"Life of Pi" releases just in time for the Thanksgiving holiday, and the movie is a stark reminder of all that we have to be thankful for. Producer Ang Lee has done an amazing job presenting the book originally written by Yann Martel and is a stunning combination of CGI and storytelling.
"Life of Pi" tells the story of a young man, called Pi, who struggles to find himself in the world. Pi is not like most children and instead of being interested in the typical childish things, he focuses instead on discovering his religious identity. Pi decides that he is Christian, Muslim, and Jewish at the same time, taking the best of each religion to heart and practice.
In one moment, though, his life and faith are put to the test. After his family is killed while traveling to Canada, Pi finds himself left alone on a raft with a Bengal tiger, zebra, and hyena. It's a matter of survival that soon turns into an epic struggle for life and understanding in the darkest of circumstances.

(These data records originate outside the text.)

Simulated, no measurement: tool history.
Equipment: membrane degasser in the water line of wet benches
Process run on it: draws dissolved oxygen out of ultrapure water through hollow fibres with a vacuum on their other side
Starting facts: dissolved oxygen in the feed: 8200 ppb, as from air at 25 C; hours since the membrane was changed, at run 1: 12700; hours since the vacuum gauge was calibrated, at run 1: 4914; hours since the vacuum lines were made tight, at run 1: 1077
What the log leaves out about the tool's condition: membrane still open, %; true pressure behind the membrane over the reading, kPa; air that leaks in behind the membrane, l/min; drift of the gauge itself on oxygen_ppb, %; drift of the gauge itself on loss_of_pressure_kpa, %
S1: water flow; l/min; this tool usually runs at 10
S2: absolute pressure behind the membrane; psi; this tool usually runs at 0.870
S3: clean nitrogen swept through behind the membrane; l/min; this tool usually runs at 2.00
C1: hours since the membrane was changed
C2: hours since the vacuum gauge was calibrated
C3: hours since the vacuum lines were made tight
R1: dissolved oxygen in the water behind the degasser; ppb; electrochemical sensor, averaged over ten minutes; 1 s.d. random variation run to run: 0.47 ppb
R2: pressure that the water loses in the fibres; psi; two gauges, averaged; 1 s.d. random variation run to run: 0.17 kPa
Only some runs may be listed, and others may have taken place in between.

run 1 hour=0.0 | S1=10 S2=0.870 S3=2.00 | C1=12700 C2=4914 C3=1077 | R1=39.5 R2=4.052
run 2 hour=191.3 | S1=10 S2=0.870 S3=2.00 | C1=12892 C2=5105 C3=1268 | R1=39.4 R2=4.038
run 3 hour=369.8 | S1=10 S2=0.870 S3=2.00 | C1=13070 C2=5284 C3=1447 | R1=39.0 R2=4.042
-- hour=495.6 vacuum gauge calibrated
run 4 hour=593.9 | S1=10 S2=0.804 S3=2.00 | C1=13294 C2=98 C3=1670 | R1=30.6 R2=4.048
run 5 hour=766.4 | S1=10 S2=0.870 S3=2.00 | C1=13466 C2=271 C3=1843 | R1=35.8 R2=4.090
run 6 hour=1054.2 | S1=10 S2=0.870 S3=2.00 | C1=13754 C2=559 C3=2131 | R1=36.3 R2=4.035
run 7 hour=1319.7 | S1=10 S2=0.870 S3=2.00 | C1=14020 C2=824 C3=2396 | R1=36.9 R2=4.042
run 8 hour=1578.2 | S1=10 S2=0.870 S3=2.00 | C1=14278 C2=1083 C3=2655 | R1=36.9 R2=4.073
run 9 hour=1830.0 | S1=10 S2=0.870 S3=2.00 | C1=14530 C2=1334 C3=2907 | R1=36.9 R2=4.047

Left all alone, Pi must come to grips with his belief in God and the very real threat of impending death. Yet through it all, Pi never actually loses faith and instead takes on a maturity beyond his years, providing an example of surrender that the rest of us could surely learn from.
There are plenty of religious analogies to be found throughout the film, which features newcomer Suraj Sharma as Pi. The screenplay, written by David Magee was painstakingly pieced together from the original novel, so as not to leave any important details out.
Producer Ang Lee, famous for his visual gifts, leaves nothing to the imagination in this film. One feels as though they are with Pi, being battered around by waves and threatened by nature at every turn. During a press conference, Lee credited new technology with allowing him to tell the story in this particular way.
"Life of Pi" is a visual delight and one comes away from the film with a new and stronger appreciation for the power of storytelling. It opens in theaters tomorrow, Nov. 21.